Best Practices for Policy as a code with Cloud Native Resources
- Custom policies to automate governance of costs, operations, security, and compliance so that you can control cloud.
- Automating your governance controls with a broad set of out-of-the-box policies or by creating custom policies tailored to your needs.
- Eliminating waste with cost policies that alert on cost anomalies and take automated actions on idle and underused resources.
- Avoiding security holes with policies that identify and alert on misconfigured networking options, unsecured data storage, and non-compliant resources.
- Enforcing compliance with policies that uncover missing tags and ensure that appropriate regulations are being met.

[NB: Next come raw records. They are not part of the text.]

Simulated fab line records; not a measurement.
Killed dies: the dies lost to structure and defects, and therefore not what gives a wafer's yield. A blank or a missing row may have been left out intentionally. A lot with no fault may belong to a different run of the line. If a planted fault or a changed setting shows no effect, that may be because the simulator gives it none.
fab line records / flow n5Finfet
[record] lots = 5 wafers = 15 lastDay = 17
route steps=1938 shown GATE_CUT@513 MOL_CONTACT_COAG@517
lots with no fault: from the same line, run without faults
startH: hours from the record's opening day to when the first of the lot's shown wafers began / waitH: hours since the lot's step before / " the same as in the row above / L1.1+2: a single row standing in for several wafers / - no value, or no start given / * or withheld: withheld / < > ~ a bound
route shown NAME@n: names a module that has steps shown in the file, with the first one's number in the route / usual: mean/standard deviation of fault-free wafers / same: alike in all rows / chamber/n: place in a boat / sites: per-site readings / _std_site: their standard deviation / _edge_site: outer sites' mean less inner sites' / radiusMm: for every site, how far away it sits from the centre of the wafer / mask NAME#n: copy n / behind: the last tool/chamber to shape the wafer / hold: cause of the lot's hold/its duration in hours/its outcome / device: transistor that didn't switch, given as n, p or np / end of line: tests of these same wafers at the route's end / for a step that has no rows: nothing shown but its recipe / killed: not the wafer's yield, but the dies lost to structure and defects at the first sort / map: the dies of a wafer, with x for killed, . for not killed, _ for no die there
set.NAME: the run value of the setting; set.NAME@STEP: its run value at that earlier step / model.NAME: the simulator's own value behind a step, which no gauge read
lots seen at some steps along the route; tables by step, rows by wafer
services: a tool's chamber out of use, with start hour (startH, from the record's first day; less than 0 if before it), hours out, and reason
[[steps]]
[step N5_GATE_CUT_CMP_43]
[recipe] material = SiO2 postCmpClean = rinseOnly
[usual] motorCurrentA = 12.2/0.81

- Ensuring operational resilience with policies that check for required configurations, such as backups or failover systems.
The following 6 tips can help you formulate your security policy to support a DevSecOps pipeline.
- Plan and implement governance
- You need to put in place a clear set of policies and procedures to manage the DevSecOps process. You also need to enable the creation of audit trails, which are necessary for compliance reporting. To ensure the transparency and traceability of the DevSecOps pipeline, you should put in place easy, one-click compliance reporting throughout the software development lifecycle (SDLC).
- Another crucial step for DevSecOps planning is to clearly define the roles and responsibilities of your staff across teams. It is important to consider your security policy as a living organism that can grow and change over time, and respond to the insights gained through continuous monitoring of security events. When in doubt, you can refer to a DevSecOps security checklist.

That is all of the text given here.